Ponsonby Road's colonial villa has been painted black and now serves pan-Asian cuisine.
The striking decor of Ponsonby's newest opening Scandal hits you even before you walk through the door. The strip's well-known colonial villa, once home to the fairy lights of MooChowChow and the short-lived Teddy's, has been painted entirely black, while a graffiti-style logo has been carved right in to the brickwork. Inside, it takes more of a sophisticated, industrial-chic approach through a combination of floor to ceiling street art, plush leather couches, hanging basket lamps, illuminated marble and exposed brickwork.

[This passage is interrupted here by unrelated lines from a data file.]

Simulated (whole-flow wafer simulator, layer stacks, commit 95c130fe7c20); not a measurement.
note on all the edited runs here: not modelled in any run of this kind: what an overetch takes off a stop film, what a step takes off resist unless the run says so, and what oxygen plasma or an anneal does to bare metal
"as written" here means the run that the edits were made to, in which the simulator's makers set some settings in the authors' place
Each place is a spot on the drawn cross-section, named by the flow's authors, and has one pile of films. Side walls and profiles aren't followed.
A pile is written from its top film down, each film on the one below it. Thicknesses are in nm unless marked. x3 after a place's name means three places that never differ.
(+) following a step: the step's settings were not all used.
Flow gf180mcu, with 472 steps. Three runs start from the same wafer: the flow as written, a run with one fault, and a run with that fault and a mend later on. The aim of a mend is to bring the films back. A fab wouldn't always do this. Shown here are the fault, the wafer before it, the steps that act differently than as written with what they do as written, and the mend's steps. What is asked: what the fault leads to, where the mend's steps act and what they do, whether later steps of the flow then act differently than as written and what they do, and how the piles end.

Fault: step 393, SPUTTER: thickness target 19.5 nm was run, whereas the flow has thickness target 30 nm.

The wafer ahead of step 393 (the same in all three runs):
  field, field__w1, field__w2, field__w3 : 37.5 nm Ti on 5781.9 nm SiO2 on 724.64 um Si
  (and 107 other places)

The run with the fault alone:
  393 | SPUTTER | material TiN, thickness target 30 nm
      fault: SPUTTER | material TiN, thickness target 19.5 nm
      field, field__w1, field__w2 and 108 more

Scandal's menu is not your average Asian-fusion lineup. Head chef Nguyen Duc Thien's attention to detail and respect for each ingredient translates on the plate. Inspired by his travels and expertise, on the pan-Asian-style menu you will recognise ingredients and dishes from Japan, China, Taiwan, Vietnam, Thailand and more. The small and larger plates have been designed to share.
The inventive cocktail menu was created by award-winning mixologist Jeremy Nivern. His signature Tom Yum cocktail is a unique take on the negroni, each sip containing a multitude of flavours and working together to create a delicious start to the evening. Also on the list: a mangosteen mojito, an espresso martini incorporating sugar toasted coconut and a drop topped with popcorn.
On this occasion we started with the raw trevally bites which come served in a crispy rice cracker cup with avocado, tobiko and wasabi. Next was the yakitori scallop wrapped with lap cheong (a Chinese pork sausage) and topped with fennel and green nam jim. Served as four for $20, each portion can be devoured in just one bite. Chef Duc Thien has truly outdone himself with the trio of dumplings. We tried the smoked pork and scallop, which arrive dripping in an umami XO sauce and topped with crispy garlic. Also on the list of potstickers are to tick off are: wagyu gow with five spice caramel and coriander, and shiitake with water chestnut, cabbage and sweet soya sauce.
From the larger plates we selected the twice-cooked pork belly. This dish shows off the technical nature of chef Thein's style of cooking. Covered in a crumb batter and paired with sweet miso, kimchi and perfectly grilled eggplant, the pork belly is tender while the aforementioned eggplant adds a smoky sweetness to the overall experience. Diners can also take their pick from Szechuan wagyu beef with sweet rice and picked mushroom, boneless satay chicken wings, and a coconut chicken salad featuring white fungus, sesame seed and tamarind chilli dressing.
We finished with perhaps the standout dish on the menu — and a combination yet to be seen in Auckland — smoked eggplant doughnuts served on a sweet pumpkin curry sauce, praline crumb and lemongrass lychee sorbet. Everything works in harmony with this unique sugary dish — the sorbet providing a hit of freshness that we all yearn after a filling meal.
Late opening hours on Friday and Saturday see the appearance of live jazz, while Saturday mornings are dedicated to the Scandalous bottomless brunch with all-you-can-handle bubbles and dumplings for $59.